The mandate of the Quality Secretariat is to promote and support the use of sound quality management practices across Statistics Canada.

The projects can be split into various subtopics with emphasis on the following:

Progress:

Capacity building

In 2016/2017, the Quality Secretariat developed a two-day pilot course on quality management for middle managers in subject-matter fields. The feedback was so overwhelmingly positive that it was clear that the Quality Secretariat did not have the capacity to offer such training to all potential participants. Instead, this fiscal year, the material was re-packaged into modules and made available to all Statistics Canada employees on the Internal Communications Network.

Another vehicle for capacity building is the Quality Guidelines. A revision of the Guidelines was undertaken this year. The most significant improvements are in terms of accessibility and relevance. The revised Guidelines are aligned with Version 5 of the Generic Statistical Business Process Model (GSBPM), offering succinct and specific quality assurance practices for activities throughout the statistical process, and covering sub-processes such as data integration and preparation of national accounts.

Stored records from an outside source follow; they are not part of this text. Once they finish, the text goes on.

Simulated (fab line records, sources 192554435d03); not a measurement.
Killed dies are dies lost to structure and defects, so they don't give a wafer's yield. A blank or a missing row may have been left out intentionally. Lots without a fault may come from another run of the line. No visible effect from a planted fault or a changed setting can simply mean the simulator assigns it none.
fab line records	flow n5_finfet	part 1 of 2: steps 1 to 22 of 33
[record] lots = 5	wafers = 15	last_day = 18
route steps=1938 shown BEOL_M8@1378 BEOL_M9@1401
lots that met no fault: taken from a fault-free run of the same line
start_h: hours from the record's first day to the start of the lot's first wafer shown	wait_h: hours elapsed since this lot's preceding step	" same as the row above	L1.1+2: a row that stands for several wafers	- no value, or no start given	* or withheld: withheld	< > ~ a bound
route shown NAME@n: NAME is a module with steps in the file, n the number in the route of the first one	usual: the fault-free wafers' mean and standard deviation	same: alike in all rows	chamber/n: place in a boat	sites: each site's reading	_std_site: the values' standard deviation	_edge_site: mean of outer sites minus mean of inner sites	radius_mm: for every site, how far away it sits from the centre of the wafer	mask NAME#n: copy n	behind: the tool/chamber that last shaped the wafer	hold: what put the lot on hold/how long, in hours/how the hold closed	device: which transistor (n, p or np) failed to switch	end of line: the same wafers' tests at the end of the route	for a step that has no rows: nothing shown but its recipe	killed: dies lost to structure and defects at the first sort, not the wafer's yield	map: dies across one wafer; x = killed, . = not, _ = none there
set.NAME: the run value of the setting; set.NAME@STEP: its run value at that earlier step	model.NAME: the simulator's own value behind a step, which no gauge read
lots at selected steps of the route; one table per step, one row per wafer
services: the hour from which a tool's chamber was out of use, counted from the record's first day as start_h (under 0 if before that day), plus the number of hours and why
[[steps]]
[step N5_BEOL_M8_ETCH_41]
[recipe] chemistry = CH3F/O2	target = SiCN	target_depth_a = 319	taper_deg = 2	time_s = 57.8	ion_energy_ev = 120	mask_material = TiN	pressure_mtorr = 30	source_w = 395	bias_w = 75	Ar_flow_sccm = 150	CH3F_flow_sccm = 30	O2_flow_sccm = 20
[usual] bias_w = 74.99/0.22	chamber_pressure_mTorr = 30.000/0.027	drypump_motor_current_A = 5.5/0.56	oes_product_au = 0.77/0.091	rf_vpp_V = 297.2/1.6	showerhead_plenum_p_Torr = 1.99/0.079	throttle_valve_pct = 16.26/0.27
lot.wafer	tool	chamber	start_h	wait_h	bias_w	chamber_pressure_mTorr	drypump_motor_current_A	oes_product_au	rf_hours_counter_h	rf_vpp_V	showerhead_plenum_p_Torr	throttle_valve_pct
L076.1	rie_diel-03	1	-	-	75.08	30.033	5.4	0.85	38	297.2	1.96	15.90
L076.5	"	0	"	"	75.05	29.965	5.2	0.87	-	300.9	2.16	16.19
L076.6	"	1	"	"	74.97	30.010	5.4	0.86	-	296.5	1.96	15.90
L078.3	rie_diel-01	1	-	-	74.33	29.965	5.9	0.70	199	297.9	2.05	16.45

Other federal government departments have enquired about the quality management tools used at Statistics Canada. We openly share the Quality Assurance Framework and the Quality Guidelines, but these tools are very StatCan-centric. As the journey toward good quality management is long, with many small steps, the Quality Secretariat developed a Data Quality Toolkit, intended for anyone outside Statistics Canada who produces or uses data. The objective of the toolkit is to raise awareness about quality assurance practices. It offers two checklists, one for self-assessment by data producers, and the other to help users assess the fitness-for-use of a data set.

Quality indicators

There is growing need for tools to evaluate the sources of error and the magnitude of that error on administrative data. The Quality Secretariat worked with the Agriculture Division on providing the metadata for a preliminary admin-based release for the province of Alberta. For this situation, the established quality indicators for survey-based Statistics Canada releases were not applicable. We thus ensured that the note to users provided the requisite available metadata (e.g., timeliness), a warning about the lack of a true accuracy indicator, and the need to proceed with caution.

The Quality Secretariat was also approached by the Canadian Housing Statistics Program to discuss the data quality statement for their release in December 2017. It is clear that not only do we need new methods for measuring quality of administrative data, we also need new indicators and metadata to report the quality of data products composed in part or in whole of non-sample survey data.

These two collaborations led to the launch of a research project into methods to measure and report on the quality of non-sample survey data. The most technical challenge will be to develop a quantitative measure of accuracy, incorporating both variability (noise) and bias. The anticipated outcome of this research project is that metadata about data quality will facilitate informed decision-making by data users.

For further information, please contact:
Steven Thomas (613-882-0851; Steven.Thomas@Canada.ca).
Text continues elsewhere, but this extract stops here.